June 26, 2013

Then Three Became Five

Finally. A quiet moment. A rare thing these days.

Three kids in the house. One calls me Mommy. The other two call me Miss Cole. Our life has gone from a walk to a gallop literally overnight.

Let me tell you a little about our new additions. We weren't expecting to take in two kids, but you know how God has other plans sometimes... this brother and sister are very close and we didn't feel right splitting them up. So we now have a 7 year old girl and a 3 year old boy staying with us, at least through the next month.

B, the girl, is the little artist. My fridge is covered with her drawings. We made her an art wall in her room last week, so she could have a larger space to display her stuff. She is strong-willed and stubborn as the day is long, but underneath that is a very sweet spirit that looks out for others and wants to take care of everyone. She loves animals (including bugs). She caught a snake in our backyard yesterday and then found herself a pet worm. She begged and begged me to let her keep it in the house, but there are some lines I won't cross. No bugs (or snakes) in the house!

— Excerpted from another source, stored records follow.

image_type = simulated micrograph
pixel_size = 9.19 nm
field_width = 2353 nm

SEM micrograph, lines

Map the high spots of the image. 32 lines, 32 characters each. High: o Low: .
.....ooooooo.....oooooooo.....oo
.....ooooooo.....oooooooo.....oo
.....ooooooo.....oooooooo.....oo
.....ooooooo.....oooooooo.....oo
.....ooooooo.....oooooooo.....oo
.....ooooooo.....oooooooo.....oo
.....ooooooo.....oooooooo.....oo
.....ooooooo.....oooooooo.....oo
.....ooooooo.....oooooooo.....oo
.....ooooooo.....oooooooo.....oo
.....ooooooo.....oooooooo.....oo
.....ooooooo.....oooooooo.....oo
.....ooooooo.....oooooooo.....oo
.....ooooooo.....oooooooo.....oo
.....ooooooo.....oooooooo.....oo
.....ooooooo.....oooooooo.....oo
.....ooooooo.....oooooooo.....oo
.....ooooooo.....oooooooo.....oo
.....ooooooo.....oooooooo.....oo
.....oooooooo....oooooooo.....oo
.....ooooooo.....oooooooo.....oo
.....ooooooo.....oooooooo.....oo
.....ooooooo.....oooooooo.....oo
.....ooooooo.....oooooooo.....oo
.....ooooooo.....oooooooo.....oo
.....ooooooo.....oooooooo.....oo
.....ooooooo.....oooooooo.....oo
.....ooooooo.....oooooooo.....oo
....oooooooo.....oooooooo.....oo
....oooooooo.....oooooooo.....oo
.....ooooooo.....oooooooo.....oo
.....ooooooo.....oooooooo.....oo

J, the boy, is adorable. That is the word for him. Even his pout and "angry face" are cute. It's hard not to laugh when we put him on time-out. He tries so hard to keep up with the big kids, but his little legs make tag and water fights kinda hard. He loves anything Cars. He also loves airplanes. He gets so excited when the navy planes fly overhead. He jumps up and down and shakes his little fist at the sky, shouting "Good work, airplane!"

Caleb is handling siblings better than we thought he would. He gets overwhelmed at times, but we make sure he gets alone time every day so he can process. Since we've talked to him over the last year about the possibility of a little brother, he now calls B and J his little brother and sister. Oops. We tried telling him that these are friends, that they probably aren't staying forever, but the nicknames have stuck and B and J don't seem to mind. B corrects him, though, because she is actually older. But Caleb is taller. So I guess the literal meaning of "little" sister works!

At least once a day, Caleb asks me when the kids are going home. But ten minutes later, he's happily playing tag with them, and alls well. I suppose everyone feels that way about siblings sometimes? Wishing they would just go away? I'm out of my element here, being an only child. This whole multiple dynamic is new ground for me. But we are finding our way.

After a week, I think my ears are finally adjusting to the new volume level in the house. And my throat has stopped hurting from all the extra talking I do! Three littles asking questions, needing re-direction, needing discipline, needing reassurance.

I have come to deeply respect the sanctity of Bedtime.

I also do dishes and laundry twice as often as I used to.

Details about these kiddos are confidential, but I don't imagine they will stay with us permanently. Long term, maybe, but my hope is that they will be reunited with their family. I am seeing firsthand what it looks like when a family gets ripped apart. It hurts my heart. It hurts these precious children even more. My prayer is that God will do what is best for these kids. Whatever that may be.

My quiet moment is nearly over. I have an overtired three year old who won't nap and a Caleb who is antagonizing him. Oy. :)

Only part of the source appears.